Mackanin does not want to destabilize it further. Not yet, anyway.

"Everybody's into a certain program, and, to be honest with you, the guys are working," Mackanin said. "My job is to ease the transition to a new manager [next season]. If I feel like we're going backward, or we're stagnant, or giving up, then I would have a meeting. I don't feel that way. I like everything they're doing."

He has intimate perspective.

He was the Phillies' third base coach the past two seasons, his second run with the team as a coach. Fit, with a full head of steely gray hair, he looks a decade younger than a man a month way from his 64th birthday; a man in his 46th season in professional baseball. He will not act rashly.

As he spoke, Mackanin put down a half-finished crossword. It was yesterday morning, three hours before the Phillies would avoid a sweep by the Braves, but the clubhouse was peppy as players ate eggs and lounged on kitschy furniture.

Mackanin's yard is a mess but it's the kind of mess that takes a while to recede; even longer for the smell to go away. He might not be around to enjoy the cleanup, but he doesn't want to make it worse. Besides, it's not all bad:

"The young hitters are starting to show promise."

Third baseman Maikel Franco is making a run at rookie of the year. Second baseman Cesar Hernandez is nearing .300.

Why change the dress code or mix up the batting-practice groups and risk disrupting their grooves?

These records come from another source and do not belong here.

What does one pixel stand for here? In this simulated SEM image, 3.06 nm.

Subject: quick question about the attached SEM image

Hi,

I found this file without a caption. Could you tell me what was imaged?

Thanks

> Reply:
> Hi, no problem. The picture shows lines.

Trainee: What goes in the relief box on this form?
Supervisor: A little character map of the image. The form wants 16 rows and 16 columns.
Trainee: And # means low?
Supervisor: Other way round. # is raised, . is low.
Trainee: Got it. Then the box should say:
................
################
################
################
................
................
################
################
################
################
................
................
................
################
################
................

The Phillies are in the middle of their longest stretch away from Citizens Bank Park: three games into a 10-game road trip, combined with four days off for the All-Star break. Mackanin will stay the course until they reconvene.

"After the All-Star break, once everything is beyond us, we're going to basically start new," Mackanin said. "There might be a few things I might address. Maybe."

Maybe not.

More than any other sport, baseball players crave routines. You might argue that a 28-56 record and seven wins in their last 30 games cries out for change, but consider Mackanin's roster.

The Phillies have one veteran starter, Cole Hamels, who isn't hurt and/or horrible. Six of the eight regulars have never been everyday major league players at their positions before: Franco, Hernandez, shortstop Freddy Galvis, leftfielder Cody Asche, centerfielder Odubel Herrera and catcher Cameron Rupp, who, for the moment, is playing in front of Carlos Ruiz.

This is Mackanin's third stint as an interim manager; he took over in September 2005 for Lloyd McClendon in Pittsburgh, then, in 2007, he succeeded Jerry Narron in Cincinnati for three months.

He knows the drill.

Oh, there might be a guy here or there who wears the wrong gear at batting practice, or a guy who doesn't run out a fly ball, or a guy who shows up at the ballpark a minute or two late, but that's just maintenance, resolved with a quick word in private.

"There are things more subtle that I've addressed. I've talked to a few players about what I'd like them to do," Mackanin said. "Everybody works here; moreso than any other team I've ever been on."

Mackanin did inherit a club of high-character veterans who set superb examples.

Chase Utley is on the disabled list with an ankle injury; still, he spent an hour Friday watching video. That sort of professionalism is priceless.

Utley isn't on the field, though. The absence of experience requires constant vigilance.

To wit: Bench coach Larry Bowa can produce a piercing whistle; Mackanin cannot. The Phillies infielders are positioned before every batter, but, too often, they will fail to adjust their positioning as the count changes. When a fast hitter gets a strike or two on him, the infielders might continue to play close, in case he bunts.

That's when Mackanin says, "Larry, whistle for me."

The fielder looks over, and is repositioned.

"These guys are just not used to the sophisticated level we play at," Mackanin said.

The only way to get used to it is to live it, and live it the right way, every day.

Mackanin played nearly nine major league seasons, a part-time player with four franchises, including the ascending Phillies in 1978 and '79. He spent parts of 10 seasons playing in the minors, though. This is his 13th season managing or coaching in the majors, which means he spent more than half of his tenure as a pro coach and manager elsewhere, including Venezuela.

Mackanin is reverent every time he enters a big-league ballpark. He asks the same of his players.

"My perception of the major leagues is, this is the Vatican. These are the cathedrals of baseball. I expect them to respect the game," said Mackanin, a straight shooter who understands this generation's urge for individuality. "I don't care if you have a beard or a mustache, earrings - I don't care. Just play the right way."

And only concern yourself with yourself.

"Don't show up late and tell me, 'The other guy was late.' Don't not hustle and say, 'You didn't say anything to Joe Bag-o-Donuts,' " Mackanin said. "I ask them, 'What does that have to do with you? Know what your role is. Don't worry about the future. Don't worry about the money. Worry about playing the game and working at it.' "

At that moment Amaro walked to Mackanin's office and stood outside. It was time for their meeting - a meeting that will happen daily until October, when both men might be let go by MacPhail. Yesterday, Mackanin hadn't thought much further ahead than getting Hamels some run support in his 17th start of the season.

"I'm not here to make my mark on this team," Mackanin said. "I'm not here to make sweeping changes."

Mackanin is here to put on his boots and minimize the damage.

It's a dirty job, but he's the right man to do it.